And the judge may twist your words
Authored by: scav on Monday, April 22 2013 @ 05:22 AM EDT

IIRC, one of the problems Simon Singh faced in defending against the spurious libel attack by chiropracters was that the judge in the case interpreted his use of the word "bogus" out of context and in such a way that he would be left with an impossible task of proving that the plaintiff had knowingly and fraudulently promoted chiropractic treatments. Whereas it was clear in context that he had only claimed that the treatments they promoted for certain conditions were bogus in the sense of being unsupported by any evidence.

He appealed this bogus interpretation and eventually prevailed. Meanwhile the British Chiropractic Association (or whatever) Striesanded themselves into a bit of a predicament, so it all turned out OK :)

---
The emperor, undaunted by overwhelming evidence that he had no clothes, redoubled his siege of Antarctica to extort tribute from the penguins.

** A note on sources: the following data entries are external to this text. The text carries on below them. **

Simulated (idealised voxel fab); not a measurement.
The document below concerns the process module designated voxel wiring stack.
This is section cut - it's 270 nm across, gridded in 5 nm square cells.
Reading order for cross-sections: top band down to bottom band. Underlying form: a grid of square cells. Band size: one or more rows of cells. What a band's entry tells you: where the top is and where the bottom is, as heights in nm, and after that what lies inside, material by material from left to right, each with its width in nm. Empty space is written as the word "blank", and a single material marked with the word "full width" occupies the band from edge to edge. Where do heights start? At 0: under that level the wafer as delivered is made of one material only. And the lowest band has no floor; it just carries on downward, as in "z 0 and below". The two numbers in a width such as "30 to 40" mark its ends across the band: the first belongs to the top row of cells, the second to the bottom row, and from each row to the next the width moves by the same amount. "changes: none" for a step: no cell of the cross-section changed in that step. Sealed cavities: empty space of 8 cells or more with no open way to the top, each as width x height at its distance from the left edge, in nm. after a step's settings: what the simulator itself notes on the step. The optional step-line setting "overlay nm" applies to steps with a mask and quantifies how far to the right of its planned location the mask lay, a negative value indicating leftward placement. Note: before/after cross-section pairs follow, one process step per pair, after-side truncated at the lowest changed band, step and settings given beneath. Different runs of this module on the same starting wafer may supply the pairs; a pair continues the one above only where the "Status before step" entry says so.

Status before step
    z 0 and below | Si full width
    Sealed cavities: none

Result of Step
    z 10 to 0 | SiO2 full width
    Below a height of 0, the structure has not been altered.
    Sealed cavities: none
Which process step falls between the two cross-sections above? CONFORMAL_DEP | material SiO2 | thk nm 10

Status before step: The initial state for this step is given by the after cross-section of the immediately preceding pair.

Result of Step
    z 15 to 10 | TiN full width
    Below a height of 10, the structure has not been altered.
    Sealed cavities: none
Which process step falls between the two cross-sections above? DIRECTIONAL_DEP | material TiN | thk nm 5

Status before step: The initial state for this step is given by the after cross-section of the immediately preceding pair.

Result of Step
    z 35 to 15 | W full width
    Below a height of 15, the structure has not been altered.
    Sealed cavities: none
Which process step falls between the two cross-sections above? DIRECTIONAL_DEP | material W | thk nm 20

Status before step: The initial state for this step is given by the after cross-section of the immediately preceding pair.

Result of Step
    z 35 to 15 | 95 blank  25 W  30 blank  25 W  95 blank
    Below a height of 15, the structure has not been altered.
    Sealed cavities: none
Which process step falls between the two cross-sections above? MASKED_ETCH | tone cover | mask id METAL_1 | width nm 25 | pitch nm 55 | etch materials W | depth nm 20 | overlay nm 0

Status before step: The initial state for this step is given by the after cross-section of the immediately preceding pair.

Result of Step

[ Reply to This | Parent | # ]

You could be right
Authored by: cricketjeff on Monday, April 22 2013 @ 10:14 AM EDT
The real problem is that getting to court to make your point, to show that on
the balance of probabilities the statement you made was factual, is so
unbelievably expensive and the cost of failing is even higher.

In both our countries justice is sacrificed by the impossibility of ordinary
people being able to afford it.



---
There is nothing in life that doesn't look better after a good cup of tea.